Community Class with Alex Ketley
Sat, Jan 06
|Hidden Valley Music Seminars
Movers of all ages and abilities are invited to ALEX KETLEY's Community Class! Don't miss the opportunity to have fun dancing with good people.
Time & Location
Jan 06, 2024, 9:30 AM – 11:00 AM
Hidden Valley Music Seminars, 104 W Carmel Valley Rd, Carmel Valley, CA 93924, USA
About the Experience
ABOUT ALEX KETLEY'S "HOT MESS" COMMUNITY CLASS
Over the years, Ketley has flourished as director of The Foundry (a multimedia dance company based in San Francisco), taught theater and performance studies at Stanford University, and created his own technique titled “Hot Mess” that he taught at San Francisco Conservatory of Dance (where was resident choreographer) along with other standard ballet and choreography classes. Ketley describes his Hot Mess classes as ridiculous movements performed in a cycle that becomes increasingly more extreme with each set. For example, he might ask dancers to turn yoga poses into a silly hip-hop dance while singing a romantic song in a made-up language while making terrible faces. “No one can accomplish these prompts in a good way,” Ketley says. “They scramble the body a bit and allow me to use failure as a creative tool. It challenges our notions of beauty."

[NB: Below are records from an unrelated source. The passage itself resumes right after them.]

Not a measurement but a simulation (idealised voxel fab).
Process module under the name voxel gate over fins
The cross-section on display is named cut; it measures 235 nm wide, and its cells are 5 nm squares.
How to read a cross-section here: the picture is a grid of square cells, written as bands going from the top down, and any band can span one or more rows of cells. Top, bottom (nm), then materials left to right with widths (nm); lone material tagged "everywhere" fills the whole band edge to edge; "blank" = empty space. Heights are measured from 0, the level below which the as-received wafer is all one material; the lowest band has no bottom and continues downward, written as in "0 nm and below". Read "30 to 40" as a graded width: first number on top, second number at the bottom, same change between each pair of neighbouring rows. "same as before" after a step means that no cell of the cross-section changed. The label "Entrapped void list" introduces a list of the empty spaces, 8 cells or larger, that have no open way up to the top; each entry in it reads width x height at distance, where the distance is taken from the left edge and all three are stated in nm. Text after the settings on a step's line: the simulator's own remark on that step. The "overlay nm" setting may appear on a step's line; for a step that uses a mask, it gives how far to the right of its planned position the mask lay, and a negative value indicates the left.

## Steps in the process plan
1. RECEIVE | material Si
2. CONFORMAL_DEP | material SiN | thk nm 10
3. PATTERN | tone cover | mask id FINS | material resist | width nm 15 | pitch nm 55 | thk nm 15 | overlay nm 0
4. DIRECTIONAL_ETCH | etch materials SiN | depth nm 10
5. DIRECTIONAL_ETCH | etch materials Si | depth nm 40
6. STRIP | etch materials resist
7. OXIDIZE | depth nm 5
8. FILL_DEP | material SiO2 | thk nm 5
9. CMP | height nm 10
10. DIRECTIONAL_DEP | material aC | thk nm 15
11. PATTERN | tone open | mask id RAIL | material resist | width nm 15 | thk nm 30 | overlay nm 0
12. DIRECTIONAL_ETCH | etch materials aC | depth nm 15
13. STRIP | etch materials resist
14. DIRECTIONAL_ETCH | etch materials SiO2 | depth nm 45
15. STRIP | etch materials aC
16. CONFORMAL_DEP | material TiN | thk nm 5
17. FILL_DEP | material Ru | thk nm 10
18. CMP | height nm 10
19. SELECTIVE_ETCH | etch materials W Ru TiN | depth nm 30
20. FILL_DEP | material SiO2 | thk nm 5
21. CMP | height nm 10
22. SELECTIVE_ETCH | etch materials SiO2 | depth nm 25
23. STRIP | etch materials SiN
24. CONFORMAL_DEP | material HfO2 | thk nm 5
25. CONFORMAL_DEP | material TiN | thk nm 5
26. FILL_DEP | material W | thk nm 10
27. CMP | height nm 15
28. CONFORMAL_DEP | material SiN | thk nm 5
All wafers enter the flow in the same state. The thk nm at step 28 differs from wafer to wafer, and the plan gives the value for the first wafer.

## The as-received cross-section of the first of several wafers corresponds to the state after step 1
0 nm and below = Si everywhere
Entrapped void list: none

ABOUT CARMEL DANCE FESTIVAL'S FELLOWSHIP PROGRAM
This 10-day immersion is designed to provide dancers and choreographers with a transformational in-person experience in a safe and productive environment. Throughout the fellowship, dancers will work closely with guest mentor Alex Ketley, Artistic Director Lillian Barbeito, and Ballare Carmel company members on Countertechnique, progressive ballet, partnering, movement generation, repertory, composition, and performance skills. It is an ideal opportunity for dancers to enhance skills while experiencing Ballare Carmel's working atmosphere, plus be considered for future employment. Choreographers will be given time, space, dancers, and feedback sessions to create or revisit their work. The experience will culminate in a public performance and reception at Hidden Valley Music Seminars' rustic and beloved theater in the heart of stunning Carmel Valley Village.
ABOUT BALLARE CARMEL
Ballare Carmel is the resident company of the Carmel Dance Festival. It was founded in 2021 by Artistic Director Lillian Barbeito (a graduate of The Juilliard School who founded BODYTRAFFIC and HAVEN Global Sanctuary for Dance) to tell Monterey County stories, myths, and bold feats, through world-class dance. The project-based ensemble's repertoire by established and emerging choreographers includes works by Jennifer Archibald, Noelle Kayser, James Gregg, Ihsan Rustem, and Skye Schmidt. @ballarecarmel
ALEX KETLEY (Filmmaker, Choreographer, Stanford Professor, & Guggenheim Fellow)
is an independent choreographer, filmmaker, and Director of The Foundry. Formally a classical dancer with the San Francisco Ballet, he left the company to create The Foundry as a platform to explore his interests in alternative methods of devising performance. The company has allowed Ketley the freedom to pursue projects that would be difficult to realize within his commissioning career. A few examples of these are; Syntax, an hour-long duet systemically using the mechanics of language as an organizing mechanism, Lost Line researched how the application of environment effects the generation of movement and studied in direct response to California’s diverse physical landscapes, Please Love Me jettisoned the structure of performing in a theater context and was developed with a curiosity about how people genuinely connect and experience artwork, and the No Hero Trilogy which was a multi-year project that explored what dance and performance means to the lives of people living throughout rural America.
For his independent work as a choreographer he has been commissioned extensively throughout the United States and has received acknowledgment from the Hubbard Street National Choreographic Competition, the International Choreographic Competition of the Festival des Arts de Saint-Saveaur, the Choo-San Goh Award, the Princess Grace Award for Choreography, four Maggie Allesee National Center for Choreography Residencies, the Gerbode-Hewlett Choreographer Award, the Eben Demarest Award, the National Choreographic Initiative Residency, a Kenneth Rainin Foundation New and Experimental Works Grant, three CHIME Fellowships, the Artistry Award from the Superfest International Disability Film Festival, and his work was featured on national television through an invitation from the show So You Think You Can Dance. His pieces and collaborations have also been awarded Isadora Duncan Awards for Outstanding Achievement in the categories of; Ensemble, Choreography, as well as Full Company, and nominated for Outstanding Achievement in Visual Design.
As an educator, he has taught throughout the world and is currently a Lecturer at Stanford University’s Theater and Performance Studies Department and was the founding Resident Choreographer at the San Francisco Conservatory of Dance for 14 years until its closure in 2018.
In 2020 he was awarded a Guggenheim Fellowship, one of the most prestigious honors in the United States recognizing individuals "who have demonstrated exceptional creative ability in the arts.”